Prioritise shared financial goals

You will need to talk to your partner about their financial goals in order to prioritise ones that you both share. Your future husband might want to retire early, which means that you will both need to make sacrifices by spending less and saving more.

You may want to explore a freelancing career, meaning that the same sacrifices will need to be made. An easy way to begin this discussion is for each partner to list their goals and financial worries from most important to least important. This will help you to see where your goals meet and what to prioritise with your shared finances. Be sure to set realistic goals, such as purchasing a house in five years.


Show and tell about all of your debts

It is vital to enter into a marriage with all debts clearly laid out on the table. If you are not prepared to be honest about your financial situation, your partner might be wary of sharing their with you, causing friction and unhappiness before the big day.

You will need to show them last year’s tax return, your current credit report, your payslip and all statements including loan statements. It might seem unnecessary to show them all of these reports, but once you both know where the other stands financially, you will better be able to plan your futures together. You should also have an honest discussion about each of your spending habits and how these could impact planning for the future, especially if one of you is more liberal with their credit card than the other.


Joint or separate accounts

When it comes to cash flow in the marriage, the options usually come down to choosing between joint or separate accounts. This is based on spending and financial goals.
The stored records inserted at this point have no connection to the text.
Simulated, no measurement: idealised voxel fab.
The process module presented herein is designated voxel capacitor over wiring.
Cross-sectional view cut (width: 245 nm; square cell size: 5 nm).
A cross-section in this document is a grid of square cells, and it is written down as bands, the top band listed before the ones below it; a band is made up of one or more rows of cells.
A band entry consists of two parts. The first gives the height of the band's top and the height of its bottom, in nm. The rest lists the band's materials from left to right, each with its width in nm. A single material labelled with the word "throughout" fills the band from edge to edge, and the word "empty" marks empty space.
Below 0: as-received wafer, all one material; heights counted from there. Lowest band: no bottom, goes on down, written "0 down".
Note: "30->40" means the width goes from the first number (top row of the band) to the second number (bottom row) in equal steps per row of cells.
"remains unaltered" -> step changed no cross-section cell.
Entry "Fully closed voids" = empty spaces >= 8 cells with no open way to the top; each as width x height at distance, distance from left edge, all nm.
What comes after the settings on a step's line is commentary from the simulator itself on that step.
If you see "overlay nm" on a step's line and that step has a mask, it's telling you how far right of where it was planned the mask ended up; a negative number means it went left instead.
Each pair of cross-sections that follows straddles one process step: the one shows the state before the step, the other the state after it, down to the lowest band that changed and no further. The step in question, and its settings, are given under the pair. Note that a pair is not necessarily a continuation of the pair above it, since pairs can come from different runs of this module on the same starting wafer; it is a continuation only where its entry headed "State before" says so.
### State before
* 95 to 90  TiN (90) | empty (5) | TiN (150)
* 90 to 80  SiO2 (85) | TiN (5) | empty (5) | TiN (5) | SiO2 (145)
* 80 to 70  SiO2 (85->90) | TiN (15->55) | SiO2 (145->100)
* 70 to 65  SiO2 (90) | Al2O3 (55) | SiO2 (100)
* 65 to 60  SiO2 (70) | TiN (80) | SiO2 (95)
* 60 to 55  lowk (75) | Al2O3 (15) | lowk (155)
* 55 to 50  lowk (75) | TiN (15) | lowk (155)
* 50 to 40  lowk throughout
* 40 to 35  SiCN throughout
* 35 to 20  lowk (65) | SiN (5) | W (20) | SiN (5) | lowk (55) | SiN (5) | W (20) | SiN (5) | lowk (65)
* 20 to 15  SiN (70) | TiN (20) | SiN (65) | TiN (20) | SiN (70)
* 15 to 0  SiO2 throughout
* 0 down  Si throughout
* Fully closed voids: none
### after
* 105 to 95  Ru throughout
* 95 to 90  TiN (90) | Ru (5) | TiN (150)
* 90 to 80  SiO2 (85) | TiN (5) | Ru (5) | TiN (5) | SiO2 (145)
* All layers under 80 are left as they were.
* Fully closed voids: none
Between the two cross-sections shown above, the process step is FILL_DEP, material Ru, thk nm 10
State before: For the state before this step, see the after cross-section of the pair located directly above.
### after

  • Joint account: A joint account is arguably the most transparent way to organise your money. Both partners are aware of all incoming and outgoing funds. All bills will be paid from one checking account and all future goals would be funded from this account.


  • Separate accounts: You will both keep your separate accounts, but designate specific financial obligations to each spouse, such as paying the rent or buying groceries. Credit cards and car loans will be paid off separately, but may not work if you have house payments t be made on a house that has both of your names on the mortgage.

If one of you spends more than the other, it might be an idea to opt for separate accounts to avoid both of you entering into unnecessary debt.


Build an emergency fund

Many couples, especially if they are young, are caught up in the romance of a wedding or a marriage. While this is an exciting time, you do need to be conscious of the fact that life can throw curve balls at any time. This makes having an emergency fund essential to your financial well-being.

Build up a cash reserve that you can tap into when times get rough, such as a car accident, a burst geyser or a break in. It might not be pleasant to think about while you are planning your big day, but being financially prepared will help you to have a stable marriage. Your emergency fund should be something you contribute to on a monthly basis, keeping your emergency fund going so it has enough money to cover any eventuality.